To avoid these ads, REGISTER NOW!

Tool sharpening by hand

Kaizen

Well-known member
Joined
Jan 9, 2015
Messages
6,938
Location
New England
I'm stepping up my woodworking game and getting some nice japanese planes and chisels. I also picked up several nice kitchen knives that i'd like to maintain with hand sharpening. I opted for shapton glass stones. I have three progressive grits.
My question involves which way to push the cutting edge on the stone. I've watched a lot of people do all of the above and there doesnt seem to be one way to do it. With knives i understand pulling it will leave a burr but other pro's have used a push method with the knife at an angle.
Same with plane knives and chisels. Is this just what you feel works best for you or is one better then the other? REALLY don't want to mess up my stones or new tools.
 
To avoid these ads, REGISTER NOW!

Ohmthis

Well-known member
Joined
Jan 20, 2013
Messages
3,001
Location
Outside of Louisville KY
I have two different knife sharpening stone sets. Both are different on which way it specifies to move the blade to the stone. My sets hold the blade at a specified angle based on a holding jig. One says to push the blade (they are natural stones of different grits) on the stones. The other says to do a up and down swipes on the sharpener stone (diamond). I would do what is specified by what sharpener you decide on. I have a water hone for my plane knives and chisels. I can she even with them once done.
 

LeeG

Well-known member
Joined
Nov 29, 2012
Messages
1,525
Location
Phoenix, AZ
I push and pull. I use a Veritas Mk. II jig to hold my chisels and planes at a fixed angle, then run them back and forth across a properly flattened waterstone. (I use the Shapton glass stones also). If not using a jig, then either push or pull, whichever allows you to maintain the same angle throughout. A jig to hold the blade is at least as valuable as a good stone.

My process:
Flatten stone (I have a diamond flattening stone, but can use sand paper on a piece of plate glass)
Flatten the back of the blade (for planes, you can use David Charlesworth’s ruler trick of just flattening the edge)
Progress through grits until back is perfectly flat. (flattening only needs to be done once).

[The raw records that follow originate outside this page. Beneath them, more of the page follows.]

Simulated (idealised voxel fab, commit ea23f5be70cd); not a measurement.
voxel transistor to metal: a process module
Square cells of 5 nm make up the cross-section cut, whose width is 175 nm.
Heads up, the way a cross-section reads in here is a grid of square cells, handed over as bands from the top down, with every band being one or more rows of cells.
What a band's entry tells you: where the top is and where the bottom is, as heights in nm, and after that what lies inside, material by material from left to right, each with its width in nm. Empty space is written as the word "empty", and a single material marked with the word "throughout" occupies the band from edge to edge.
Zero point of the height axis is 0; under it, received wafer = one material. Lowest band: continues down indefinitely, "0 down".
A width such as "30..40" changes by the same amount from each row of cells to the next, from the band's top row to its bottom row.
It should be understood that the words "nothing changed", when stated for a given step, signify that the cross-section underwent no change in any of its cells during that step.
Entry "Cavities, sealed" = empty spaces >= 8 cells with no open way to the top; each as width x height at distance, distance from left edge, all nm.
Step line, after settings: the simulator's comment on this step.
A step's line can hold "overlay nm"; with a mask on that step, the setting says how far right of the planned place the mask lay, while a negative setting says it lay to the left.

With a flattened blade, set it in your jig with the desired angle. Work through the grits, removing the burr after each grit. Use a marker on the blade so you know when you've gotten an even edge.

Check out Ron Hock's book, The Perfect Edge for a good read on all types of sharpening.
 

Dave455

Well-known member
Joined
Mar 19, 2013
Messages
5,797
Location
Sussex, England
O.k. Three different tasks there!

For plane irons, I use regular Norton stones. I spoilt myself a while back and got a set of big ones. Nice. I use them only for plane irons. I pull rather than push, and have no problem with a burr. Sure you get one, but you remove it by flipping the blade over and using a circular motion to remove it, then repeat with the fine stone.

In all honesty, the quality of the blade, and the ability to held it exactly square, and at exactly the same angle each time, are more important than minor differences in technique. I also use the Veritas honing guide. Best I’ve used. Copes with just about any blade and gets exactly the same honing angle each time, which minimises your work.

For chisels I use an old ‘Eclipse’ honing guide (old British tool) that works just fine. I do use a different (combination) stone for my chisels, and an Arkansas stone if I want a really awesome edge.

Knives are different, and a lot of the advice out there is a bit suspect in my opinion. I’ve seen advice like “hold your knife at 25 degrees and keep it at EXACTLY the same angle as you sharpen”. How are you going to do that? Some sort of aid is essential.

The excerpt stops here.